The Buying Process

Getting Pre-Approved

Getting pre-approved means the Lender in question will have already completed the formalities surrounding your application for a mortgage and will help you save time when it comes to closing the purchase agreement.

Getting pre-approved will also give you a good indication of what you can afford, and this will help simplify your search because you will know just what is within your means. In addition, pre-approval can help you during the negotiation process as sellers are known to favour buyers who have indicated serious interest by coming with pre-approval.

Ive had clients who insisted they would have no problem qualifying for a mortgage. It was one of those great experiences where they found their dream house - the home had everything they wanted and was listed for a lot lower than market value by very motivated sellers.

Unfortunately, because they had not obtained pre-approval on a mortgage, it took them longer to solidify their financing and their dream house was sold to a couple who had everything in place and were ready to proceed.

Without pre-approval you run the risk of losing out to another buyer while you are trying to get your financing in order.

Need an approval?  click here

Market Research

I will provide the information you need to choose the right house for you and your family and it will protect you from making a decision that can cost you money and cause headaches for years to come.

When it comes to home buying, a market analysis relates to information about surrounding homes in the neighbourhood that:

  1. Have recently been sold
  2. Are currently listed for sale
  3. Are considered expired listings – homes that were listed and failed to sell

Pending city/municipal changes:

It is important to look into future planning for the neighbourhood you are considering. You will want to know if that beautiful greenspace behind the home you are looking at is going to stay that way or if there is plans for future development that will drastically change the setting.  Not only could this have a bearing on your day-to-day life, but it will also play a role in the appreciation and resale value your property.

I can go to local governing bodies on your behalf and find out if there are any changes planned that will have a negative impact on a particular property.

Home Inspections

Buying a home without conducting a home inspection is in my opinion playing with fire. A home inspection is a crucial part of the home buying process because it gives you an indication of the home’s condition. Home inspections do leave some room for error however since home inspectors aren’t allowed to look under floors or behind walls in most instances.

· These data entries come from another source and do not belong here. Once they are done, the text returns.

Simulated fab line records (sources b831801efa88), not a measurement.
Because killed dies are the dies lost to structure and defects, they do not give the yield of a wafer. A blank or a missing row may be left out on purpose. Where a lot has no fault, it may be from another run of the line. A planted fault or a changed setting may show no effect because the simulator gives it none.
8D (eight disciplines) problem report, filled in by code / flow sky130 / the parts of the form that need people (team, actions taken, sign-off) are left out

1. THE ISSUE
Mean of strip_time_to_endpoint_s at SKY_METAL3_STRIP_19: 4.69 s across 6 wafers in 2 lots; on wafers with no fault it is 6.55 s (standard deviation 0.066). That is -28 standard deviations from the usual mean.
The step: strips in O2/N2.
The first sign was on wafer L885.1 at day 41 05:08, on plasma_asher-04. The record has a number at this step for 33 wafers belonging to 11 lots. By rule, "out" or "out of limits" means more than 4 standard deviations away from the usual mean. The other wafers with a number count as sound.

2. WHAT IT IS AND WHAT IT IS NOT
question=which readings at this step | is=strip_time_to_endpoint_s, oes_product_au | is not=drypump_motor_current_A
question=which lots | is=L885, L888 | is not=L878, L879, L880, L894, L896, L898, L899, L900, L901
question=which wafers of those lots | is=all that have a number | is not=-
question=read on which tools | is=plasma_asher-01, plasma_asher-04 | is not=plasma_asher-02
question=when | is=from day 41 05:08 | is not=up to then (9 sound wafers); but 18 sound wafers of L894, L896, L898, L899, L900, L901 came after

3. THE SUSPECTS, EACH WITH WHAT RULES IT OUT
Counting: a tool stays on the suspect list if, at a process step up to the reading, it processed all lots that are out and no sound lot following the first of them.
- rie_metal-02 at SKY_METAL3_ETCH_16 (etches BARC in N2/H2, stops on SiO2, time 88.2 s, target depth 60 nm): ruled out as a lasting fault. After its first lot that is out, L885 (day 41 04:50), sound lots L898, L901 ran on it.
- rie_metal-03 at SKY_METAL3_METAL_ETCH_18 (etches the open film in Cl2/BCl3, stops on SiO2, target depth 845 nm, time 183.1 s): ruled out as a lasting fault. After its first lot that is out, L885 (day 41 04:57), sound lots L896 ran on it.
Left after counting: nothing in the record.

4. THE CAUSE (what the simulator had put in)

Properly conducted home inspections can identify a number of existing and potential problems, and are always highly recommended. If you are concerned about the money you’d have to spend to hire a home inspector, simply look at it as a small price to pay to avoid  unexpected expenses down the line.

A good home inspection should encompass the following:

  • Going through the basement and attic
  • Checking all electrical fixtures, wiring and appliances
  • Checking the roof
  • Looking for any obvious structural damage
  • Looking for pest infestation

It is important that you deal with a trustworthy home inspector. We all know that you will find unethical people in any industry – that does not make the industry unethical.  I'm always happy to give you a list of inspectors that have shown ethical business models through my years in the business.

Making an Offer

The following are the components that go into an offer and are things you should be aware of.

Terms: Your offer could include a number of ‘terms including the total price you’ve offered as well as details surrounding your financing

Inclusions/Exclusions: These would specify items that are to be included or excluded from the sale, and could include appliances, fixtures, window coverings, pool equipment if applicable etc.

Conditions: These are often referred to as Subjects and could include any stipulations laid down by either party, and their fulfilment is required for the sale to proceed as planned. These are typically added to protect the interests of the given parties and allow time for due diligence. The most common conditions are for home inspections, financing, review of strata documents, taxes and insurance.

Deposit: Although not a necessity, a buyer can provide a deposit to the seller to serve as assurance until the closing takes place. A deposit often shows how financially sound the buyer is – although not always the case, a higher the deposit can indicate that the buyer is more financially capable.

Purchase Price: This refers to the amount the buyer has offered to buy the property in question, and can be different from the seller’s asking price.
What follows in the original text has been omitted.